Whitmer makes campaign stop in Ironwood


Richard Jenkins/Daily Globe

GRETCHEN WHITMER, left, who is running for govenor in 2018, talks to Cheryl and Doug Olsen Wednesday at a campaign event in Ironwood.



Ironwood - Democratic gubernatorial candidate Gretchen Whitmer visited Ironwood Wednesday, part of a swing through the Upper Peninsula as she campaigns for governor in the 2018 election.

Whitmer visited the Daily Globe, after which she attended a Gogebic County Democratic Party event.

"I wanted to make sure people know I'm very concerned about the U.P., and I want to be a voice for everybody in the state," Whitmer said. "So it was important to spend some time in the U.P., early on."

A Michigan native, Whitmer was born in Lansing and grew up in Grand Rapids before returning to Lansing - where she lives now - for college.

She has served in the state legislature for 14 years, including four years as the Democratic leader of the senate. Following being term-limited out, she returned to her work as a lawyer, and began teaching at the University of Michigan.

"I'm someone who really cares about the state of Michigan," Whitmer said. "I love this state, I love the people of this state, and I think we deserve better from our leaders."

She credits being a life-long Michigander for inspiring her to run for Governor.

"I think about the Michigan in which I grew up in," Whitmer said. "We used to be leaders in education, where our K-12 schools were the finest in the country. People could afford to go to these great universities that we have throughout the state of Michigan. You could get a good job, and pay your bills, and raise a family in Michigan. I see all three of those things as not as accessible as they were.

"We can't move Michigan forward if we have so many people struggling just to get by."

This is why Whitmer is making education a focus of her campaign.

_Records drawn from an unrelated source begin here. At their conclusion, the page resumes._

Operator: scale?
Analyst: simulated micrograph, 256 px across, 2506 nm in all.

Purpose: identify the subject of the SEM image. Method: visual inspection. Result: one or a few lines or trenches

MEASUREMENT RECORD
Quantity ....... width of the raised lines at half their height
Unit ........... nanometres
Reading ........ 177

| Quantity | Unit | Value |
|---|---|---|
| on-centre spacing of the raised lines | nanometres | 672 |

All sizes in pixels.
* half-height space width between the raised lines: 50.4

"Education and economic development go hand-in-hand," she said. "If we're going to ensure people have careers they can survive on, they can thrive in, that they can raise their families in; it starts with ensuring we have the skills necessary - and I think that starts with education."

Whitmer said she is a "huge proponent" of universal early childhood education, and also advocates skills training for those who don't pursue a two- or four-year degree.

Whitmer is also fed up with many of the state's leaders and their failure to serve the people.

"I'm so frustrated with leaders that don't tell the truth," Whitmer said. "I think that's something we deserve - someone who is going to level with us and just be very plain about the challenges we face and come up with some honest solutions to them."

Whitmer said the 2016 election and Donald Trump's win showed the importance of "not taking anyone for granted.

"We have to engage with people, that's why I got into this race as early as I did. I think not only does the Democratic Party need to be rebuilt, the state of Michigan needs to be rebuilt in a lot of fundamental, important ways," she said.

Voter dissatisfaction may be one reason Trump and Sanders carried Michigan in the 2016, Whitmer said.

"I suspect a lot people who voted for Bernie Sanders, and a lot of people who voted for Donald Trump, were so frustrated that they didn't feel their leaders were looking out for them they wanted to go in a bold, new direction," she said. "I get that. I share that frustration, and that's really what's pushed me into (running) ... I can't sit by and watch these leaders, who do political dancing and don't solve problems, anymore. We deserve better."

Surprisingly, despite the loss, Whitmer feels the 2016 election has galvanized local Democrats.

"Every event we've gone to, there have been bigger crowds than we anticipated and than we were prepped for - which is a great problem to have," Whitmer said.

Whitmer realizes the state's rural voters traditionally aren't Democrats, which is why she said she has started her campaign so early. With Gov. Rick Snyder prevented for seeking another term due to term limits, Whitmer is one of the first to enter the race.

"I think half the job is showing up, and that's why I'm here. That's why I'm going to spend the better of the next two years traveling the state and engaging with people," Whitmer said. "And I'm going to listen. I'm going to ask questions so I'm better prepared to be a voice for the people of this state. Our leaders have been putting politics, or putting corporate interests, ahead of the people for too long and we can't move this state forward if we continue to do that."

While voters around the state have brought up issues like the economy and importance of eduction, Whitmer said there are some issues that are specific to U.P., voters - such as the need for increased broadband service.

She used the example of a realtor in St. Ignace who couldn't close a deal to relocate a business - which Whitmer said was expected to produce 50 jobs at roughly $50,000-a-year - to the state due to the lack of broadband availability.

"That's a quality of life issue," she said. "You can have all the land in the world and the beauty, but if you're not able to get your business connected you can't locate there."

Following her stop in Ironwood, Whitmer will continue to Houghton and Marquette - visiting 11 out of 15 counties above the bridge by the time the trip is complete.

Having visited the Gogebic Range before, Whitmer said she is a big fan of Marty's Goldenaires - having even arranged to have the group play at the state capitol. Whitmer joked if she wins, the group may make a second appearance in Lansing.

"Wouldn't that be great, have a U.P. band play at the inauguration. We know they're tough enough to play in the winter," she said laughing.